Employment is expected to continue to grow and wages move higher in Colorado, according to the latest analysis of business filings in the state.
“I am pleased to see Colorado’s economy begin 2018 in such a strong and stable position,” said Wayne Williams, secretary of state. “We continue to see low unemployment, higher average wages and increasing numbers of new businesses forming in Colorado. I am very encouraged by this report and share in Colorado business leaders’ optimism for our second and third quarter.”
The business research division of the Leeds School of Business at the University of Colorado at Boulder prepares quarterly reports using information from the secretary of state’s office about new businesses registering with the office and existing businesses renewing registrations.
For the first quarter of 2018, 35,672 new business filings were recorded. That’s a 9.9 percent increase over the first quarter of 2017.
In addition, existing business entity renewals increased to 148,528 — a 6.2 percent increase year-over-year. Entities in good standing rose to a record 677,537.
“Based on the filings and employment data, Colorado isn’t slowing quite as quickly as we initially believed,” said Richard Wobbekind, executive director of the business research division of the Leeds School of Business.
Wages also appear to be rising in Colorado. The latest federal data show year-over-year total wages rose 4.8 percent in the third quarter of 2017.
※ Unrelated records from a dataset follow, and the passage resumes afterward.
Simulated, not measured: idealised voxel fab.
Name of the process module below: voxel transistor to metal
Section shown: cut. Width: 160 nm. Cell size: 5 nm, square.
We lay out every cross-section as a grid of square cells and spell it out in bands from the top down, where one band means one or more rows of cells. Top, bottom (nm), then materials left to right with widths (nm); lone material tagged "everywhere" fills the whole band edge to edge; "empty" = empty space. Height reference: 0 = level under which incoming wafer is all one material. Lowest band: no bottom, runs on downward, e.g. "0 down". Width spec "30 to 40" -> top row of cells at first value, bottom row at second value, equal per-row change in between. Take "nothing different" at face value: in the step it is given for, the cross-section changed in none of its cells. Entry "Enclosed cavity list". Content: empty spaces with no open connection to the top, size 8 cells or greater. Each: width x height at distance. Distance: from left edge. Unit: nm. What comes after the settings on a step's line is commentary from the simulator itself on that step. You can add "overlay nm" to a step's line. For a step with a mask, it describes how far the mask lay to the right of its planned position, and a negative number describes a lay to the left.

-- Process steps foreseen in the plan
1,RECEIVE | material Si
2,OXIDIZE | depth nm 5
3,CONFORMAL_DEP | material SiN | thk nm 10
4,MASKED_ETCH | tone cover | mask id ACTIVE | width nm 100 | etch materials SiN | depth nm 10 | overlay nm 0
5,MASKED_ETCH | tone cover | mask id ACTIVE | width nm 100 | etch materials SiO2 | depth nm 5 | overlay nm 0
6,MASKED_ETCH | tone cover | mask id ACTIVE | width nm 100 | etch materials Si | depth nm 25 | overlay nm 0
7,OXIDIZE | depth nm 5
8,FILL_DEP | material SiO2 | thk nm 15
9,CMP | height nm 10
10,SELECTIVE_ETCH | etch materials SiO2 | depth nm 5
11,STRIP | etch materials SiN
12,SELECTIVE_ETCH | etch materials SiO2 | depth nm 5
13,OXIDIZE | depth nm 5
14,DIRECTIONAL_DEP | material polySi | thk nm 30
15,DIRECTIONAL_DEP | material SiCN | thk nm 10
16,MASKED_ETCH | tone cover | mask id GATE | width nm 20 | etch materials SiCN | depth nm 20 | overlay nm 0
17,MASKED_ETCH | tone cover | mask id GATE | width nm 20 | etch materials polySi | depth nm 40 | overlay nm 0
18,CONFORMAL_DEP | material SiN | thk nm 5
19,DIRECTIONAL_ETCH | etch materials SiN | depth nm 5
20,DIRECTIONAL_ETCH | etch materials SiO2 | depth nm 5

Inflation rose as well, though. The Denver-Boulder-Greeley index shows prices increased 3.7 percent in the second half of 2017.
Building permits are up, with residential construction in February increasing 9.5 percent year-over-year across the state.
Home prices in Colorado increased 9.8 percent — the sixth-fastest pace nationally — according to the Federal Housing Finance Agency All Transaction Index for the fourth quarter.